Pinkney served in the military from 1981 to 1985 on the border of West and East Germany during the Cold War, and earned the rank of sergeant. The position was terrifying, as he witnessed what he said were horrific scenes of people crossing the wall, causing him to develop a stress disorder.
Upon returning he had several jobs but lost his home in 2007 to his ex-wife after a custody battle. He resorted to staying at the Buffalo City Mission.
"And it's difficult to get a job when you're at the mission," Pinkney said. "You don't have clothing for interviews and can't get a haircut or shoes, and you need to make sure your work schedule gets you back in time to find a bed at the shelter -- it fills up quick."
Pinkney learned of HUD-VASH at the City Mission, which had speakers from the VA come in, serve meals and speak to people. They told Pinkney that being reunited with his children was a possibility.
"That's when I knew I had a mission to complete," he said. "And I did." HUD-VASH provided him with an apartment, allowing him to regain custody of his children.
His daughter is in a choir and earns top grades, and Pinkney himself now has two jobs in addition to being a student at Erie Community College.
"The program is truly incredible," he said. "If you need any form of welfare and care about getting it together, they're here for you 110 percent."
Women now make up about 7 percent of the homeless veteran population in Erie County, said Alicia Sholtz, HUD-VASH case manager at VA Health Care. The HUD-VASH program itself caters to 18 women and 32 children, helping them find housing.
PTSD prevents the women from functioning properly, and from filling out paperwork or putting themselves first. Some women come from shelters, or have recently been evicted; some have children or may be pregnant, said Jill LaMantia, manager of the women's veteran program at VA Health Care. Some are fleeing domestic violence.
"When they come back from service, it's like coming back from Mars," LaMantia said. "They experience things we wouldn't believe. They're not the same, and they'll never be the same."

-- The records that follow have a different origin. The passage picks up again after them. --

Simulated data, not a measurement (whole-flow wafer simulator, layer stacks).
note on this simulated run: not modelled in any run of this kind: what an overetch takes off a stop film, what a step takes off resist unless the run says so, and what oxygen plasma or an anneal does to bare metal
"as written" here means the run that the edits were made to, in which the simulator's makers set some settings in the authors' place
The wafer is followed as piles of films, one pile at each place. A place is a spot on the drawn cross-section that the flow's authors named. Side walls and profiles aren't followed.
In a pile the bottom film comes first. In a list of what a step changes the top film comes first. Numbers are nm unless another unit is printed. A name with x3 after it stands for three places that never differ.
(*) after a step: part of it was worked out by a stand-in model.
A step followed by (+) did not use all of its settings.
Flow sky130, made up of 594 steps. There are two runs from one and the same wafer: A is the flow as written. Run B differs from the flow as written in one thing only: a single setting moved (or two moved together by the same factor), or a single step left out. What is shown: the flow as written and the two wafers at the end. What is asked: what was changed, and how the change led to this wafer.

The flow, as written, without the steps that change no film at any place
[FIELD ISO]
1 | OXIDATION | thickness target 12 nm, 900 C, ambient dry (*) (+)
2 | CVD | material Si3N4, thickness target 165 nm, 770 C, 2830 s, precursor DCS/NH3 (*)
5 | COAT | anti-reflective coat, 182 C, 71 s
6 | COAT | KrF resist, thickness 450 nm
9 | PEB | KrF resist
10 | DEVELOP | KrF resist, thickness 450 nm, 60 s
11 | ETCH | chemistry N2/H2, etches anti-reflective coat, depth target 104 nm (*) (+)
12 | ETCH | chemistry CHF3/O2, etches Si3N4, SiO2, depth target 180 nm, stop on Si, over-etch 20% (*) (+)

Very few homeless shelters exist in Buffalo for both women and children. Some of the women in the HUD-VASH program are housed through the Salvation Army, while the program issues a voucher and begins to search for a home for them, Sholtz said. If children are involved, the program assists in providing clothing and school supplies.
Several homeless veterans agree that the largest issue for veterans is the lack of awareness about all the housing programs available to them.
Stephen Malicki, 58, of Buffalo, served in the Navy from 1985 to 1988, on the USS Midway in Japan. He found a few jobs upon returning home but currently remains unemployed. He was asked to leave the room he was renting as well and has been homeless ever since.
"I ended up at the mission, became more religious and found a woman online who I've been dating," he said. And though he considers himself lucky for being able to make some progress, he said that the majority of homeless veterans don't have access to the programs available due to a lack of promotion.
Duane Noble, 51, is unemployed but was able to rent an apartment in Cheektowaga through the Western New York Veterans Housing Coalition. Due to depression after serving in the Middle East, he was unable to find a job. He came across the veterans assistance program through word of mouth. He said awareness is an issue for the program, as well as fear of the unknown.
"People worry that they'll go through all the effort just to end up right where they started," he said. "But in reality, I don't know where I'd be without it."